If we were talking about a new card, then maybe adding a month of history -- even with zero spend -- might open some doors, but OP's card is nearly three years old so that seems inapplicable here.
I couldn't think of any other scenario where a zero-dollar month would improve average spend. Can you?
I was thinking something along the lines of a 6 month snapshot. For example, someone spends $200/mo for the first 6 months of the year ($1200 total spend) and requests a CLI, denied. Then for the next 6 months they spend $1000 one month, $0 the next, $1000 the next, $0 the next, $1000 the next, $0 the last. $3000 total spend, but coming off of a $0 month spend. They request a CLI and it's granted. In this example perhaps it was the increased total spend over the 6 month snapshot that resulted in the CLI.
@Anonymous wrote:
@Curious_George2 wrote:I was on the verge of posting a similar thought earlier, but here's the problem I'm having with it: How could the addition of one month of zero spend improve any measurement of average spend over any number of months? I guess if OP somehow had a month with negative spend that aged out of the relevant window, then replacing it with a zero would be a net improvement, but that seems pretty unlikely. I'm not even sure negative spend is a thing; credits seem to generally be categorized separately from spending.

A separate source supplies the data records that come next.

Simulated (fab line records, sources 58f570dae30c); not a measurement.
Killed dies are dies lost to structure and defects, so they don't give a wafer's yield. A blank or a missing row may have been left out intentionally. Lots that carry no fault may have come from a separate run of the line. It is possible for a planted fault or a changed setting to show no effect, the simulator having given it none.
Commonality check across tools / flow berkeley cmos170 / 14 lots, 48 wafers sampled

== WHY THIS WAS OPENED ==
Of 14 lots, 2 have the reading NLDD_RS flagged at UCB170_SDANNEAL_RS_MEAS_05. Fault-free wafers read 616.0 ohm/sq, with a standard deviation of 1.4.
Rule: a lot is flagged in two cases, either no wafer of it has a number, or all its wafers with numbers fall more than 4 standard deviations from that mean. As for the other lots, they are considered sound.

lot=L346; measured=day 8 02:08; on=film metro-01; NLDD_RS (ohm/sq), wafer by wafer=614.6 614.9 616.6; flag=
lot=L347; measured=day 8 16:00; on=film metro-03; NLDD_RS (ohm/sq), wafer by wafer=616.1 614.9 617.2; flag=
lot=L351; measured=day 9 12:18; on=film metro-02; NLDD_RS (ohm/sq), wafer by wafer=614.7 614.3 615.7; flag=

If we were talking about a new card, then maybe adding a month of history -- even with zero spend -- might open some doors, but OP's card is nearly three years old so that seems inapplicable here.
I couldn't think of any other scenario where a zero-dollar month would improve average spend. Can you?
I was thinking something along the lines of a 6 month snapshot. For example, someone spends $200/mo for the first 6 months of the year ($1200 total spend) and requests a CLI, denied. Then for the next 6 months they spend $1000 one month, $0 the next, $1000 the next, $0 the next, $1000 the next, $0 the last. $3000 total spend, but coming off of a $0 month spend. They request a CLI and it's granted. In this example perhaps it was the increased total spend over the 6 month snapshot that resulted in the CLI.
Right, but our Devlish OP requested CLIs monthly. So if we use your example a month ago the average spend would have been $3200/6mo = $533/mo. Whereas now it is $500/mo.
ETA: The unstated assumption I made is that CapOne looks at spend on a rolling basis. In other words, when a CLI request is made, I assume they look at the last six (or however many) months. It's possible they could instead analyze fixed periods such as January through June, and July through December. That could explain outcomes like OP's, but I doubt a modern FI would choose to ignore large chunks of recent data already in its possession.
Congrats
@Curious_George2 wrote:Right, but our Devlish OP requested CLIs monthly. So if we use your example a month ago the average spend would have been $3200/6mo = $533/mo. Whereas now it is $500/mo.
ETA: The unstated assumption I made is that CapOne looks at spend on a rolling basis. In other words, when a CLI request is made, I assume they look at the last six (or however many) months. It's possible they could instead analyze fixed periods such as January through June, and July through December. That could explain outcomes like OP's, but I doubt a modern FI would choose to ignore large chunks of recent data already in its possession.
My take on that is that there are likely multiple metrics in place that must be satisfied in order to obtain the CLI. Could be anything really, including spend, passage of time, utilization thresholds, credit-seeking thresholds, who knows what else. For example since like you said OP was requesting monthly, the previous month his rolling six-month spend would have been higher yes, but the element of time metric [since last CLI] would have been 1 month less. Perhaps satisfying that metric in combination with the trend of increased overall spend did the trick.